The Cherokee name Watauga had first appeared in connection with that building in the late 1890s. The Watauga River is a tributary of the Holston, 100 miles to the northeast. The word is well-known in history for the Watauga Association of the 1770s, a proto-government that was a sort of great-uncle of the State of Tennessee. The state centennial celebrations of 1896-97 stirred up old heroic stories.
It evolved into a hotel by degrees, with hotel amenities emerging almost independently. By 1905, the Watauga Dining Room was on the second floor. By 1908, it had a barber shop and pool room and a drugstore. Soon it even had a little post office.
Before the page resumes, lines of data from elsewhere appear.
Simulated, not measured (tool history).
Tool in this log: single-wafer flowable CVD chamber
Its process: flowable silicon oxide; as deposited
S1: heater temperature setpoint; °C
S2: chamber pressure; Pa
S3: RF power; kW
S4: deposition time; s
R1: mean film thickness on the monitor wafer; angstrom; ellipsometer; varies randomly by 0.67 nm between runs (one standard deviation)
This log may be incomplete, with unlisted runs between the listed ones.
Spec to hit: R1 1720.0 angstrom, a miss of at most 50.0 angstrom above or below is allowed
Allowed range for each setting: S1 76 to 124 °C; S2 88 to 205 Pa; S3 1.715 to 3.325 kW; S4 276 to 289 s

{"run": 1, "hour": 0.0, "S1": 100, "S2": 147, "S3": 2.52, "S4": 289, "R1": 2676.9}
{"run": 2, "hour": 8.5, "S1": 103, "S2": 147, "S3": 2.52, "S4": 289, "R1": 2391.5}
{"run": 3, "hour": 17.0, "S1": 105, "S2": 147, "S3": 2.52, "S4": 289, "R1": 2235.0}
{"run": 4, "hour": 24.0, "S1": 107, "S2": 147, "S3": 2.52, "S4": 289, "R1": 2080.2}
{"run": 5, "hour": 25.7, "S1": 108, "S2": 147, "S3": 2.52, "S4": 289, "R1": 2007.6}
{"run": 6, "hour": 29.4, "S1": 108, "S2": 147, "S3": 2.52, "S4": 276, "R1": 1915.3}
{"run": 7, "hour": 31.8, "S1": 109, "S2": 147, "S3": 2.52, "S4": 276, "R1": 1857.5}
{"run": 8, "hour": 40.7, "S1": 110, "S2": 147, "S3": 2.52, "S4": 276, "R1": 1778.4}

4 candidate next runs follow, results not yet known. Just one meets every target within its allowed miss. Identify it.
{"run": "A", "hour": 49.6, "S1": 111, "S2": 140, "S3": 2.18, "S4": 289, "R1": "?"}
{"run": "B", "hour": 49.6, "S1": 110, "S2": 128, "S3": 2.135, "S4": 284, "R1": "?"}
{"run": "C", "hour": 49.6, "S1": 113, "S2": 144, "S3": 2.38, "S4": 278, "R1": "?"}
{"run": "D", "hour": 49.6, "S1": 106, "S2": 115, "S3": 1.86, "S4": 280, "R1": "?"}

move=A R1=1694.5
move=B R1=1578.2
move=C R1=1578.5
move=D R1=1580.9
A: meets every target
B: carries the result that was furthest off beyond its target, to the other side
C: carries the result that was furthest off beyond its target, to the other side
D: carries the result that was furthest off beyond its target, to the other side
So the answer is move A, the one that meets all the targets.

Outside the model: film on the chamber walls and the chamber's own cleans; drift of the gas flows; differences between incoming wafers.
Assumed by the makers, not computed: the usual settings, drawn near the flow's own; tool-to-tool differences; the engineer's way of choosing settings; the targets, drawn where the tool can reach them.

It was a block for amenities, anyway, to serve the hundreds of railroad passengers who swarmed these sidewalks daily, looking for a shave or a meal or a clean shirt or a Coca-Cola or a game of pool. Also on the block was Patrick Harrigan’s Saloon and Rooney Confectioners. This was on the edge of the neighborhood then still known as Irish Town. The intersection of North Gay and Depot was one of our busiest places, with both locals and passengers who were afoot in Knoxville only for a frantic hour or two. It was a big-city part of town.
By 1911, the building was advertising as the Watauga Hotel. It may have felt a prod in that direction by its enormous new neighbor, the Hotel Atkin, across the alley, on Depot Street. For a decade or two, the Atkin was Knoxville’s biggest and most luxurious hotel. A classical string quartet played nightly in the lobby.
The Watauga was a more practical place, offering short and long-term deals for guests and residents. Former alderman Charlton Karns was the proprietor of the building. If that name rings a bell, he was later Knoxville city manager, a longtime resident of the recently embattled Howard House on Broadway. Karns tried to raise the profile of the Watauga Dining Room and its “25-cent meals.” (That was cheap, a century ago, but not dirt cheap.)
It was one of four sizeable hotels near North Gay or on Depot, serving the Southern station. There was a lot of demand for hotels, as long as there were dozens of passenger trains stopping there daily, bound for New York or Birmingham or Washington or New Orleans.
Among the Watauga’s long-term residents was the severely eccentric attorney John R. Neal, who lived at the Watauga for almost 20 years in the 1930s and ’40s—when the estranged UT prof, and Scopes trial defense attorney, was establishing his own idiosyncratic School of Law, and working hard to promote an unprecedented legal entity called TVA. And then, when it didn’t turn out exactly as he pictured it, becoming one of its chief critics. His rare visitors reported the bachelor lived among piles of law and history books and magazines, scurrying through them like a very intelligent rat in a warren of wisdom.
The railroad-station hotel business declined rapidly after World War II. One thing this neighborhood was famous for besides hotels was automobile dealerships. A lot of folks bought cars and stopped riding the train. The hotels were left beached. Three old hotels, including the grand Atkin, became flat parking lots. In 1963, the city condemned the Watauga. The Regases responded by razing the three upper floors. Nobody protested much. In 1963, there was more wonder in the engineering marvel of accomplishing that without even closing the restaurant than regret at the loss of a run-down building.
The Knoxville Leadership Foundation is preserving what they can. A couple of interior arches on the second floor may frame the lobby of the old hotel. “In the history of this building, we’re just a blip,” says president Chris Martin. “It’s our time to hold the torch. It’s not going to be long, so let’s do it well.”